Thursday, June 25, 2009

Let’s Cut Our Wrist and Then Burn Down Something.



I’m really fucking high right now, so if this comes off sounding crazier than usual, (or better than usual...hehe) you’ll understand why, but I had to get high. I haven’t been high for a long time now, mostly because I just can’t afford to buy any. It really hasn’t bothered me much not smoking, until the past week or so. I’ve been feeling jittery, nervous, agitated, or high-strung, as my last probation officer put it, from the moment I get up until the moment I force myself to lay down for a few hours of sleep.

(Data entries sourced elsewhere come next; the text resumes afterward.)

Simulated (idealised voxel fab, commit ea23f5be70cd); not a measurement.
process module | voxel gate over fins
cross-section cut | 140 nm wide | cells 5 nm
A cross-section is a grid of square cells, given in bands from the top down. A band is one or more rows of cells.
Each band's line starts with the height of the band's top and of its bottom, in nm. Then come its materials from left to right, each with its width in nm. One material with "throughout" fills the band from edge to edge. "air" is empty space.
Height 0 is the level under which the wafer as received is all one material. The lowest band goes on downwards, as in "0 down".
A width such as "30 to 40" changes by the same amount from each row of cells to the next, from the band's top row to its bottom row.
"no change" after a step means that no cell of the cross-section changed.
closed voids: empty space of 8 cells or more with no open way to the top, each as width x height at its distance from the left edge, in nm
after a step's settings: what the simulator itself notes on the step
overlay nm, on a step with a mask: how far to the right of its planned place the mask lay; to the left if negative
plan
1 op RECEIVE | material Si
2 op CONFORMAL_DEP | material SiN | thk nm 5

I’ve had this feeling off and on over the years. When I was a teen and it would happen, I would often find myself locked up either in jail or in a nut house somewhere. That was one of the reasons I began smoking weed... To help calm me down and relax me from the agitated state that my mind often goes to for no reason. Fuck both of those places! Being locked up when I’m in this state of mind is usually never any good... I’m probably going to cut myself with the first sharp object I find or get into some altercation with those who have me incarcerated.

I’ve been trying everything short of cutting myself, or fucking with law enforcement, to bring myself out of this unsettling mood, and nothing seems to be working. So, when a friend from Tulsa called and asked me to stop by, I didn’t hesitate. I figure it’s better to be high than to commit a crime, injury myself, or do something else stupid.

I was met at the door with a 6-point beer and a hefty blunt, which I lit before I made it back to his bedroom. We sat on his bed, watching the news and discussing the latest information about Michael Jackson dieing. Half-way through the blunt, I began talking about some of my stress from the past week, and before I knew it, my stress was greatly diminished. Shit that I had been stressing over, suddenly didn’t feel like that big of deal any longer.

I FORGOT all my problems.. hehe.

A couple hours later, in possession of a limited amount of marijuana, (in case the stress returns), I cautiously made my way through Borg territory, and safely through the front door to my nicely chilled home. After relaxing for a little while, I managed to get some laundry done, and the house straightened to acceptable standards. Next, I called my little friend, and of course she told me to come right over.

The effects of the blunt still lightly lingered, so when we smoked a bowl, my high kicked right back in to a nice and relaxed state. If only this shit was legal there would probably be a lot less killing in this world. I mean, think about it... For me... If I’m high, I’m engrossed in other thoughts, I’m not angry or thinking about smashing in someone’s face.


If you don’t light up the darkness, you’ll always being living in the shadows.